Birth tourism and “maternity hotels” are an increasing problem as people take advantage of the American Constitution’s 14th Amendment and visa waver programs.
So you want that little bundle of joy your expecting to have U.S. citizenship do ya? All it takes is between $15,000 to $50,000 and a three-month stay in the States and baby-boom!, you’ve got yourself a little American.
And in true capitalist fashion companies have started offering package deals where expecting mothers can shack up in a “maternity hotel” offered by Koreans or Chinese entrepreneurs operating mostly in LA and New York.
According to authorities, the all-inclusive package covers airfare for the expecting mother, city tours, pre- and post-partum care, customized meals three times a day, maid services, and even English lessons for new moms.
But a slew of complaints has gotten the attention of U.S. law enforcement and the crackdown has begun.
While the primary target are Chinese and Koreans living in the States due to the large numbers participating in the scam, the practice is growing increasingly popular with Nigerian, Taiwanese and Turkish nationals according to one study.
Mexicans living and working in the States under work visas are also known to widely take advantage of the American Constitution’s 14th Amendment, which grants any child born on U.S. soil automatic citizenship. When those children turn 21 they then qualify for the “family reunification” statute which allows their family to petition for permanent residence –which most often is granted.
Just a few weeks back a Chinese-run mansion subdivided into 17 bedrooms and 17 bathrooms, was shut down for code enforcement violations –at the moment the only legal recourse available to authorities.
The front of one of the maternity hotels. Officials said they could not determine exactly how many women had been there and how many births took place.
Koreans reportedly run dozens of these facilities in Los Angeles and have recently come under increasing scrutiny by U.S. officials.
“We’re all keeping a careful lookout,’’ said Kim, a maternity helper who refused to give her full name during a recent interview with The Korea Times.
According to Kim, more than 20 expectant and new moms are currently housed in the unit where she has been working for the past two years.
“It’s a busy place. People constantly come and go,’’ she said, adding that some women stay on a tight two-month schedule, but most stay for three months, the allowed time in the U.S. under the Visa Waiver Program (VWP).
Following the closing of a “maternity hotel” last year in San Gabriel, California, a city inspector told a New York Times reporter:
These were not women living in squalor — it was a well taken care of place and clean, but there were a lot of women and babies,” said Clayton Anderson, a city inspector. “I have never seen anything like this before. We really couldn’t determine the exact number of people living there.

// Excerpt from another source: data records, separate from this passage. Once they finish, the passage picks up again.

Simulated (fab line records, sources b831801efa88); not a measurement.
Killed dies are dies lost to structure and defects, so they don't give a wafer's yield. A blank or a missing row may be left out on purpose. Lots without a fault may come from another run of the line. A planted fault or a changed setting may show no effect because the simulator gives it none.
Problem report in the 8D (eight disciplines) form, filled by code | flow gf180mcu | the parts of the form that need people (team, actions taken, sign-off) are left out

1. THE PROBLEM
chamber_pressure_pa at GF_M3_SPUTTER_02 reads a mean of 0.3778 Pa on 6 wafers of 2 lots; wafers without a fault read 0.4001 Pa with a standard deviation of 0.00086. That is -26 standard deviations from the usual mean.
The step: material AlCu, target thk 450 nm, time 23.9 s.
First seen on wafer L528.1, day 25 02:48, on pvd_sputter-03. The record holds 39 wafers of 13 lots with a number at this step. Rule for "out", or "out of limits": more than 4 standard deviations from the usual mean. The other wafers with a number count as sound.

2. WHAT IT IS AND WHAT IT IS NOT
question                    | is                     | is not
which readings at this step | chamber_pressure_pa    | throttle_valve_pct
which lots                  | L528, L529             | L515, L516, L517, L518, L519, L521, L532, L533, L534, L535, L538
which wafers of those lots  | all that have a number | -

This could be another nail in the what could be the coffin of the Korea-U.S. Visa Waiver Program (VWP) agreed upon between the two countries a little over four years ago. The VWP has been criticized in recent years as a wave of Korean prostitutes and pimps using easy access to America to set up shop have caused great concern with both Korean and U.S. authorities.
Those who should perhaps be most concerned are the tens-of-thousands of Korean tourists who legally visit the United States every year thanks to the VWP.